Grenada's government near collapse
BERT WILKINSON Special to the AmNews | 10/4/2012, 2:15 p.m.
This week, the political faction that supports Grenada's embattled Prime Minister Tillman Thomas voted to expel several key members, including former cabinet ministers, from its ranks in a bitter row that has engulfed the governing National Democratic Congress (NDC) in Grenada. The crisis threatens the NDC's continued hold on government just months before general elections are scheduled to be held on the island.
The move at a special sitting of the Congress followed months of political infighting aimed at dislodging Thomas, who many of the more outspoken members of the party believe is not militant enough and could lose the next elections scheduled for next year.
When the Congress met in special session over the weekend, pro-Thomas members voted to expel General Secretary and former Foreign Minister Peter David and ex-cabinet members Joseph Gilbert, Karl Hood, Arley Gill, Glynnis Roberts and former Congress committee member Siddiqui Sylvester, blaming them for bringing the party into public disrepute.

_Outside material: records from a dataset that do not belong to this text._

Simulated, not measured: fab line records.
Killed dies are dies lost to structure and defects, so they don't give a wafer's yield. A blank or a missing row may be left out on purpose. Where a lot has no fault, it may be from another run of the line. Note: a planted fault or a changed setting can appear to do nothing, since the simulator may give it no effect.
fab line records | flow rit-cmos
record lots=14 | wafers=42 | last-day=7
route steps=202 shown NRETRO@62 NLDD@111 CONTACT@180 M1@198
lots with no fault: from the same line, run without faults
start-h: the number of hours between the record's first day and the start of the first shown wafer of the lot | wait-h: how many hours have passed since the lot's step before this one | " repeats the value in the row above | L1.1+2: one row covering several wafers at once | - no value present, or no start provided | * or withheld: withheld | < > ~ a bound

To critics observing the past year of bitter infighting, the move could spell doom for them whenever Thomas decides to call general elections. To opposition supporters, the slow but steady implosion of the NDC represents a chance for the main opposition New National Party (NNP) to return to power after a brief five-year hiatus.
The NNP had run the country for 15 consecutive years before losing out to the NDC, including the 1999 general elections, which then-Prime Minister Keith Mitchell had prevailed in all 15 constituency seats--at that point a record for the island of just over 100,000, situated just north of oil- and gas-rich Trinidad and Tobago.
Recently, David and others had, for the second time in months, pushed for the island's parliament to debate a no-confidence motion against Thomas, as they seek to dislodge him and replace him with a new leader and head of government to face the NNP with a new and, presumably, more "vibrant leader."
To stave off possible defeat, Thomas, an attorney at law, has ordered the dissolution of Parliament to kill off debate about his future as head of government in the clearest sign yet that he will both go down fighting and possibly take the party with him, including rebels like David, and serve out his full term as well.
Americans know a bit about the island, which is known for its magnificent harbor as well as nutmeg and other spices after the Ronald Reagan administration invaded the island back in October 1983 to stave off an alleged communist offensive by the Cubans and Russians in the aftermath of yet another implosion of an island government.
Back then, two factions in the then-New Jewel Movement fought each other to such an extent that one side executed Prime Minister Maurice Bishop and six other cabinet ministers in a row over the political and ideological direction of the government smack in the middle of the U.S. backyard.
That it is happening again though, at the civil, rather than military, level has brought back memories about a government collapsing within itself once again, and some of the same players, though not as politically senior as this time, are involved once again.
Thomas, who has not been saying too much as events play out in public, has been forced to sack or replace several ministers, including one who refused a transfer and demotion to another ministry and to accept criticism about taking his country in the wrong direction.
"The dreams and aspirations of [the] July 08, 2008 [elections] have not been undermined by those who stand up and ask questions about whether we are on the right track. They have been undermined by arrogance and contempt. The real spoilers threaten when we trade building bridges for building barriers, when instead of pinning hopes, we pin labels," said Roberts.